Sri Lankan President Maithripala Sirisena is seeking the support of Donald Trump in freeing Sri Lankan troops from war crime allegations dating from the country’s civil war, Bharatha Mallawarachi reports at the AP.

SYRIA

Defeat in eastern Aleppo would not mean the end of the fight against President Assad, the Syrian opposition’s senior negotiator told the BBC.

Assad is starting to look like he may survive the uprising, defying his staunchest opponents, though a victory for the Syrian President may well be Pyrrhic, leaving him the ruler of an economic wasteland hampered by a low-level insurgency with no resolution in sight, observes Alissa J. Rubin at the New York Times.

“Assad strikes back in Aleppo.” Michael Weiss and Alex Rowell at The Daily Beast describe the situation in the besieged city where rebel forces have suffered their worst defeat in four years.

An airstrike in rebel-held Bab al-Nairab district in Aleppo killed at least 10 civilians, the UK-based Syrian Observatory for Human Rights said. [AP]

Nearly 16,000 people have fled the fighting in Aleppo, according to the UN, UN humanitarian chief Stephen O’Brien calling the situation “alarming and chilling.” [AFP]

France called for an immediate UN Security Council meeting to discuss Aleppo today, John Irish reports at Reuters.

Assad is also winning in Damascus, where regime forces have intensified their attacks on rebel-held areas backed by increasingly ferocious Russian airstrikes, Nancy A. Youssef reports at The Daily Beast.
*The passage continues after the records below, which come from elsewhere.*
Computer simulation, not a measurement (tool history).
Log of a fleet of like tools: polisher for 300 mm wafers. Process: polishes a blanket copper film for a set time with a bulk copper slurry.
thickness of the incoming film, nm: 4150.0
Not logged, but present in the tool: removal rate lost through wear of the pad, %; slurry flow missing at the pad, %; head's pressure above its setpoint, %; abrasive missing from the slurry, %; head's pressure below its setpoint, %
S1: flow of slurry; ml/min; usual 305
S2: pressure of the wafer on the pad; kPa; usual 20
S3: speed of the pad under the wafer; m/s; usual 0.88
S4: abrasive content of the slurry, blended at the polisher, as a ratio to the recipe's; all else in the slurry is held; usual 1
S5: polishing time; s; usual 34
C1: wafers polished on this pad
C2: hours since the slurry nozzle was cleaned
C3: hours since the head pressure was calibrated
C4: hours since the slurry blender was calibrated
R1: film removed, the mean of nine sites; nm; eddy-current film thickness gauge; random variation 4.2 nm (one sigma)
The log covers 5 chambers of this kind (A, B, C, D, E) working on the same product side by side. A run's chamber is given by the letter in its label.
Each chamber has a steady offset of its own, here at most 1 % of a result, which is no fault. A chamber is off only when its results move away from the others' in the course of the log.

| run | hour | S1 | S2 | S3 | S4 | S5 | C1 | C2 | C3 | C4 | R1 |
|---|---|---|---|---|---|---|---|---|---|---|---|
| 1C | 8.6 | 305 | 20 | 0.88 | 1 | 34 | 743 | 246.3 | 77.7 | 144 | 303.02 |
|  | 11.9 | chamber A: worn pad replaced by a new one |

US officials are speaking more openly about what they say is an increasingly successful campaign to track and kill the Islamic State’s senior operators, including number 2 Muhammad al-Adnani, who was struck and killed in Syria in late August, Joby Warrick writes at the Washington Post.

IRAQ

Islamic State fighters lack the courage to put up long-term resistance in Mosul, which is now completely encircled by Iraqi troops, Iraqi Prime Minister Haider al-Abadi has told the AP, Ian Phillips and Qassim Abdul-Zahra reporting.

Al-Abadi said he fully expects the incoming Trump administration to grant Iraq a greater degree of logistical support in its war on terror, and dismissed suggestions that “pragmatic” Donald  Trump would “take the oil” from Iraq by way of “reimbursement” for US efforts there, as he promised to do during his presidential election campaign. The full AP interview is available here.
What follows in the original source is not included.